Last week, Gov. Ron DeSantis appointed two Orange County Court judges to the Ninth Judicial Circuit Court. In the process, two 2026 elections for county court judges were effectively cancelled.
The governor will appoint the judges to the county bench instead.
Florida’s Constitution states that a judicial nominating commission has 30 days to submit nominations to the governor to fill court vacancies. The governor then has 60 days to make his appointments.
DeSantis chose County Judges Andrew Bain and Mark A. Skipper to fill two vacancies that had opened up on the Ninth Circuit Court with the resignations of Judges Elizabeth J. Gibson and Robert J. Egan.
Bain and Skipper had both been appointed by DeSantis to the Orange County Court and were running for re-election — Skipper in Group 19 against Attorney Chelsea Simmons; Bain in Group 22 against attorney and former public defender Joy Goodyear. (Goodyear has since filed to run against County Judge Cherish Adams in Group 17.)

But the timing of the April 16 appointments — just four days before the candidate qualifying period began on April 20 — is what triggered the cancellation of the two county court elections. In promoting two county judges to fill vacancies on the Ninth Circuit Court, DeSantis created two vacancies on the county court. According to the Florida Constitution, when vacancies occur before the start of an election qualifying period, the governor is then “required” to fill those vacancies — no matter how close to the qualifying start date they occur. The Group 19 and Group 22 elections, in the words of one court watcher, now “cease to exist.”
The two elections have been postponed until 2028, according to the Orange County Supervisor of Elections site.
Goodyear, who filed to run earlier this month, has done no fundraising to date, according to her campaign finance reports. But Simmons, who filed her intent to run in October, had amassed nearly $75,000 in campaign contributions, out-raising her opponent by $15,000.
Simmons declined to comment. VoxPopuli was unsuccessful in reaching Goodyear, Bain and Skipper.

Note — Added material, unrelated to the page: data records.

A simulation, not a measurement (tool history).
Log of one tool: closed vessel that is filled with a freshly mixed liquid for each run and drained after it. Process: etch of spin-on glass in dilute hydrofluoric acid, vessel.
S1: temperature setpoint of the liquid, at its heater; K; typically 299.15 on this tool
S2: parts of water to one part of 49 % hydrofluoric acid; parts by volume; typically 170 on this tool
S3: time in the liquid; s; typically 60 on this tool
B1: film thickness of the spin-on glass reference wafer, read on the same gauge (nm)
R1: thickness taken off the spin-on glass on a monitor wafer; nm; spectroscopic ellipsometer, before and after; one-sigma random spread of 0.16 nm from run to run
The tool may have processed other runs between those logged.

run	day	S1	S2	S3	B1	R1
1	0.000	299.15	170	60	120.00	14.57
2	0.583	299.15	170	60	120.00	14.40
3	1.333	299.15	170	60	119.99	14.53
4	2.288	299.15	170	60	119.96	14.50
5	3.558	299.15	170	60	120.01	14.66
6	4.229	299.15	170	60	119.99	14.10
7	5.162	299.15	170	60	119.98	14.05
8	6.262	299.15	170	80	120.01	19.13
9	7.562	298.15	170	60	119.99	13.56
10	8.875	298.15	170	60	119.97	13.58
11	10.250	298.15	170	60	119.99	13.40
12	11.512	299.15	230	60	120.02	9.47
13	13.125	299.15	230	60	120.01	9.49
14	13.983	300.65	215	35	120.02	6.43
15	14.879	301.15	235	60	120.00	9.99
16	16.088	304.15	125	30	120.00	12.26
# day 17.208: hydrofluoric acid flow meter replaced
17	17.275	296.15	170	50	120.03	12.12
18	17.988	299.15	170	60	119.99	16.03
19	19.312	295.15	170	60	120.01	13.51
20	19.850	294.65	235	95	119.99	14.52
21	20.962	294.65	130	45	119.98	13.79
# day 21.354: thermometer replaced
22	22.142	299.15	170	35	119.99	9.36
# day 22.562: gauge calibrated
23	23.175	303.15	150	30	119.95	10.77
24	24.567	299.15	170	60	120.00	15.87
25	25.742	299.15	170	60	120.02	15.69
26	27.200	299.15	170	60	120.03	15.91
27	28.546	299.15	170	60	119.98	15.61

“It does seem unseemly that they can remove races off the ballot,” Brad Ashwell, Florida state director for All Voting Is Local, told VoxPopuli in a Thursday phone interview. “It’s just another instance of somebody gaming the system."
“It often thwarts the idea of voters getting to select their local judges at the county and circuit level, and it can actually thwart it for multiple years,” Aubrey Jewett, PhD, political science professor at University of Central Florida, told VoxPopuli in a phone interview on Wednesday.
Jewett notes that appointees must serve for a year before they stand for election, so appointed judges could be on the bench for a few years before the next election rolls around. Skipper had been on the Orange County Court since February 2024; Bain was appointed in April 2025.
“If he had chosen somebody else so that it didn't impact the county race, the county voters would have gotten to have their say,” Jewett said.
This judicial resignation-gubernatorial appointment two-step is not unusual, said Jewett, who added that jurists have been debating the timing of when governors should fill court vacancies for the last 25 years — particularly because the practice is ripe for abuse.
“If you were really doing a gamesmanship … after [an appointee] had been in office for like two and a half years, you could elevate them to the circuit court,” he said. “Then you produce another vacancy and then you get to a point that … it could be many, many years for some seats before residents actually got the vote. So that's the sort of the crazy thing, but that's the way the constitution is set up.”
Last week, there were reports in at least three other counties — Brevard, Leon and Palm Beach — that 2026 court elections were being canceled as resignations and retirements of circuit court judges, right before the qualifying period, created vacancies that mandate gubernatorial appointments.
“DeSantis did not invent this system, but he is certainly taking advantage of it,” Jewett said in a follow-up email. “This is particularly the case in some of FL’s (sic) more urban areas that are more Democratic and might elect a different type of judge then (sic) he is appointing — even though the judicial races are non-partisan officially.”
DeSantis has been candid about his intention to push Florida’s judiciary to the right, telling an audience at an Arizona University Center for American Institutions event that as a result of his appointments, the Florida Supreme Court has gone from being “one of the most liberal supreme courts in the country when I got in,” to “the most conservative supreme court in the country.”
“It does seem like it’s a pattern or a tendency of DeSantis to make sure he maximizes his impact on the courts,” said Ashwell. “It would be better for democracy and better for voters if they were to have the opportunity to vote for the candidates they choose.”
Kathryn Brudzinski contributed reporting to this article.